Bangkok, Thailand (CNN) -- She calls herself "Aim." She is 43 years old and has two children, one a teenager, the other seven years old. She has a smile on her face even though she is sitting outside in air so thick with humidity and heat that it's hard to breathe.
She seems like a regular working mom until you ask her about the government's announcement it was about to crack down and move the Red Shirt protesters out of the swanky area they have occupied for more than five weeks in Bangkok.
"If they do I would like them to kill me. I am not afraid." Aim said. "I want to die."
She will die for a cause her children do not understand, she said. "We want democracy, I support Thaksin." Aim said referring to Thailand's former prime minister who fled the country after a bloodless coup. He is wanted on corruption charges. Most of the Red Shirt protesters are his supporters and don't believe the charges are true.
Thousands of them like Aim sit in front of or near the main stage area where the anti-government protestors have rallied for weeks listening to deafening speeches blaring from the huge speakers put up on the column supports of the overpass.
The government now estimates there are 5,000 protesters still occupying city streets, down from an estimated 20,000. Those left seem to have the most resolve in keeping the protest alive.
Down the street a ways another mother sits with her 9-year-old daughter. Her name is Ananya Thongyoi. She says she came to the protest because she wants justice.
"Thailand has double standards. I love Thaksin he has done good for the poor people." The Red Shirts essentially see the current government as elitist and not looking out for the interest of the rural poor and working class people.
But what about the safety of her daughter, named Pim? More than 30 people have been killed in the violence in just the past four days. Both the Thai military and the protesters have engaged in deadly behavior.
"I am afraid of her getting hurt so that is why I moved her to the Temple area."

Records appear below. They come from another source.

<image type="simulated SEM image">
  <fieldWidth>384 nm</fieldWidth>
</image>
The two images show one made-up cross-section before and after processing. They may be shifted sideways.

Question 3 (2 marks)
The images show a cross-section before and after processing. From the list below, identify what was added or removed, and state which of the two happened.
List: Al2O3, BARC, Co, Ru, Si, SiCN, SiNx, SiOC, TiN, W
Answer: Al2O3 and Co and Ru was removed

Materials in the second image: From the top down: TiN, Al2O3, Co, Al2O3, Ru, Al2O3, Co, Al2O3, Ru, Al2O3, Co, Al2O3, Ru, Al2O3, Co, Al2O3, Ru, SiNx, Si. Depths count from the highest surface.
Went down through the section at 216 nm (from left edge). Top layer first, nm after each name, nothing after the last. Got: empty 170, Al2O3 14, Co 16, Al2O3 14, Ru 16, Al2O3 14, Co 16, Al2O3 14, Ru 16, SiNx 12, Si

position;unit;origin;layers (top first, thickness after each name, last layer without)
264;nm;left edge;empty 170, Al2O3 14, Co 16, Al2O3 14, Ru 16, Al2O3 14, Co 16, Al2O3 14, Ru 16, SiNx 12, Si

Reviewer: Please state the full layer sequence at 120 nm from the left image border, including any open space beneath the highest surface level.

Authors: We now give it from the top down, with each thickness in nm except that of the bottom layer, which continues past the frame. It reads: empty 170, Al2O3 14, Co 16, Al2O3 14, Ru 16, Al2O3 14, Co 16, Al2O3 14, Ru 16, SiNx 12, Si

The Temple grounds are supposed to be a safe haven. Other families with much younger children and elderly parents sit on the temple grounds eating lunch while their children play, some with coloring books, others with small toys.
Pim is sitting and happily chatting with her grandmother. She would normally be in school, but the government said it was forced to postpone school for a week because of the violent clashes.
Like many children around the world Pim doesn't mind an extra week of holiday. Surrounded by the protests, the innocence of a child is clearly intact.
"I am having fun. I can hear music. It is better than staying home."